In an eerie similarity to our present market, gold rose roughly in line with the moving averages for much of the early stages of the bull market. However, in late 1979, gold took off from the moving averages, exploding upward by 123% in just 3 months. After the bubble was pierced, gold fell 30% in just 7 days. This is the classic bubble, as those savvy investors got involved in the late 1970s, but then the investing public got wind of it and decided to flood in all at the same time, causing the price of the metal to escalate extremely rapidly. We believe the odds of this large a rise are not great given today’s deeper global market for physical gold and ETFs, but the outcome could be the same. We have always maintained that at some point gold would go absolutely crazy, with buyers bidding it up ever-dizzying heights each day on end, exactly how silver looked in April, and that would most likely mark the end of the gold bull market. We sincerely hope that situation is not what is being played out right now, but we must err to the side of caution.
In viewing gold’s incredible rise, it is helpful to know just who is buying. The following chart shows the Managed Money net long interest in blue and gold’s price in yellow.

As can be seen, while gold Managed Money longs remain near an all-time high, they have actually backed off slightly in the past 2 weeks. This past week, gold Managed Money net longs increased by over 8,000 contracts, or 80,000 ounces, but is still down from the peak of 228k contracts set 2 weeks ago. While it would be convenient if gold futures traders were holding the bulk of the position, it isn’t necessarily bullish that gold is rising while Managed Money net longs are falling. Thinking back to silver, Managed Money net longs hit an all-time high in September 2010, but silver itself did not peak until April 2011. While futures traders scaled back, ETF and physical silver buyers flocked in to the metal en masse, and despite their not being as leveraged as futures traders, silver collapsed magnificently, falling 27% in one week.
Peering into total holdings of gold by ETFs paints a similar picture as to the run-up in silver. The chart below shows total dollar value of gold holdings by ETFs.

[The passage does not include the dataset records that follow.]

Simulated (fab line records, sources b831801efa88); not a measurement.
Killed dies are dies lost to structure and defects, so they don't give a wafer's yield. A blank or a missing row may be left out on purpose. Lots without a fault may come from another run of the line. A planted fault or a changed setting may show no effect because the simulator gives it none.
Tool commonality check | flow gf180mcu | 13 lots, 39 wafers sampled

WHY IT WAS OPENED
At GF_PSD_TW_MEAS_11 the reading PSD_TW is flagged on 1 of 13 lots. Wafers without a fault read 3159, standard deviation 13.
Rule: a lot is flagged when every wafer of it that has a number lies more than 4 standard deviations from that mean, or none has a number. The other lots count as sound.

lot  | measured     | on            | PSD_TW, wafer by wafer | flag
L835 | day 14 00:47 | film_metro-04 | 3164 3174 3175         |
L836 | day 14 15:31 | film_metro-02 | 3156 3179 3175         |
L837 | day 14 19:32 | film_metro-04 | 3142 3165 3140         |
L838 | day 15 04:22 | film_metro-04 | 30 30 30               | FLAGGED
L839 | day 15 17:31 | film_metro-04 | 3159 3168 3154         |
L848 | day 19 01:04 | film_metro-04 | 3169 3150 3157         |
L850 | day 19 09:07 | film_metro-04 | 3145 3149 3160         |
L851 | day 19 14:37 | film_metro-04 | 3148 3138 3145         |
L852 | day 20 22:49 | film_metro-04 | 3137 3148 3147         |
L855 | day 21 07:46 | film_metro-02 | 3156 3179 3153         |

Since August 1st, ETFs have accumulated more than $23 billion in gold, a staggering amount. In fact, at this point, Managed Money net longs control only about $37 billion of gold in notional value, whereas ETFs hold a combined $135 billion, meaning ETFs are much more influential in the gold market at this point than gold futures traders. At this point, the GLD has a higher market value than the S&P 500 ETF, the SPY, a truly staggering feat. Gold’s status as the premier hedge for every investor on the planet has made it a must-own asset.
The incessant buying of physical and ETF gold is due to the need for investors to find a hedge in the market. While hedge funds were shorting the euro against the Swiss franc as their hedge, driving the euro down 20% from the beginning of the year until the trough on August 9th, the Swiss National Bank’s claim that they could peg the franc to the euro or take other drastic intervention steps caused an exodus out of this trade. Not coincidentally, gold’s rise took an accelerated leg up on the same day, causing gold to rally almost 4% on the day before settling up around 2%. From that date, gold has not fallen below the 1720 level even with an increase in margin requirements because gold has become the hedge of choice for almost every investor on the planet. However, this is an extremely dangerous scenario, as it has become a crowded trade, and could end in tears.
Following the SNB’s verbal intervention with the franc, the franc lost 14% against the euro in a matter of 6 days. For a currency to move that much is a staggering correction and it was caused by hedge funds all rushing to the exits at the same time to take off their hedge. If the trend reverses in gold for some reason, a similar move could easily play itself out, causing gold to fall back to the 50 day moving average, currently at $1615/ounce, 15% lower from here. Nassim Taleb once said that markets tend to hurt the highest number of hedgers, and we believe that scenario will play itself out in the gold market at some point over the next few weeks. Weakness in gold, caused by the disappointment of no renewed quantitative easing or other unexpected event, could cause a mass exodus out of the metal in a short amount of time. Whether it is a good buy for the long-term afterwards depends on how high it goes before correcting now, and how much confidence becomes lost in this latest run-up, but for now, steering clear of gold is a prudent idea.
As we indicated above, we believe silver and industrially-exposed metals are a poor investment given today’s landscape of risks. The chart below shows the S&P 500 Index on top, silver in the middle and gold on the bottom during 2008.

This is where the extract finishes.